6 takeaways from Donald Trump’s New York Times meeting

(CNN)President-elect Donald Trump brushed aside his campaign promises to jail Hillary Clinton, batted away questions about conflicts of interest over his business empire and denounced the neo-Nazi movement that is celebrating his victory.

Answering questions for just the second time since his election, Trump met for 75 minutes on Tuesday with reporters, editors and columnists from The New York Times.

It wasn’t broadcast live, but some Times reporters tweeted Trump’s remarks in real time. And, since Trump has not held a news conference since his upset win two weeks ago, the entire political world was glued to Twitter through it all.

About his campaign promise to jail Hillary Clinton, Trump said he doesn’t want to “hurt the Clintons” and that doing so would be “very, very divisive for the country.”
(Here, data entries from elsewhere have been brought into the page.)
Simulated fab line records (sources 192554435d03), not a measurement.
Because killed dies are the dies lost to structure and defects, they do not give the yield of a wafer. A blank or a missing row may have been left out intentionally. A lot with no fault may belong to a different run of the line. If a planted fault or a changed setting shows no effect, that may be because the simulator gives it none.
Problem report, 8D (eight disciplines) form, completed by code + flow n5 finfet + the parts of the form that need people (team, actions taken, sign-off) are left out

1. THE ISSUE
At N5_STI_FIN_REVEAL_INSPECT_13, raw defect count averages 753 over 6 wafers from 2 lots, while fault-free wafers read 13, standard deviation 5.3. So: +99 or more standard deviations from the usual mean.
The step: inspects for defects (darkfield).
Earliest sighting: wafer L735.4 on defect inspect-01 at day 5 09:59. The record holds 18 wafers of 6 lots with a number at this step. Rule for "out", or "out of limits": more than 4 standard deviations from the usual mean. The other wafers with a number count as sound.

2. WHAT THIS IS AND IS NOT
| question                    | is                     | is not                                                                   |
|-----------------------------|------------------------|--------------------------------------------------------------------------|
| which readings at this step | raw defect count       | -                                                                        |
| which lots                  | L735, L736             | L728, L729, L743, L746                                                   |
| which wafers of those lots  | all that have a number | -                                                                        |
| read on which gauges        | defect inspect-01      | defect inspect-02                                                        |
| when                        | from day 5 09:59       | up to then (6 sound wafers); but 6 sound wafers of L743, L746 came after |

He heaped praise on President Barack Obama, saying he appreciated Obama’s handling of the transition of power and liked him personally. “I didn’t know if I’d like him. I probably thought that maybe I wouldn’t, but I did. I really enjoyed him a lot,” Trump said.

And of New York’s Chuck Schumer, the new Senate Democratic leader: “I’ve liked Chuck Schumer for a long time.”

It’s his fellow Republicans — particularly those who ran away from him in the general election.

Trump bragged that he “helped numerous senators” win, and took a shot New Hampshire Sen. Kelly Ayotte, a Republican who narrowly lost after distancing herself from Trump. “No, thank you,” he said he told Ayotte about a post in Trump’s Cabinet.

He also mocked Nevada Rep. Joe Heck, a Republican who lost his Senate race after similarly staying far away from Trump. Heck, he said, fell “like a lead ballon.”

Trump was also cautious about the Republican congressional leaders — House Speaker Paul Ryan and Senate Majority Leader Mitch McConnell.

“Right now they’re in love with me,” Trump said. “Four weeks ago, they weren’t in love with me.”

Trump brushed aside questions about how his actions in the White House could benefit his businesses with a startling declaration.

“The law’s totally on my side. The president can’t have a conflict of interest,” Trump said.

It was reminiscent of Richard Nixon’s comment to journalist David Frost that by definition, a president’s actions don’t violate the law. “Well, when the president does it, that means it is not illegal,” Nixon said.

Trump acknowledged his businesses will benefit from his victory, saying his new hotel in Washington is “probably a more valuable asset than it was before” and that its brand is “hotter.”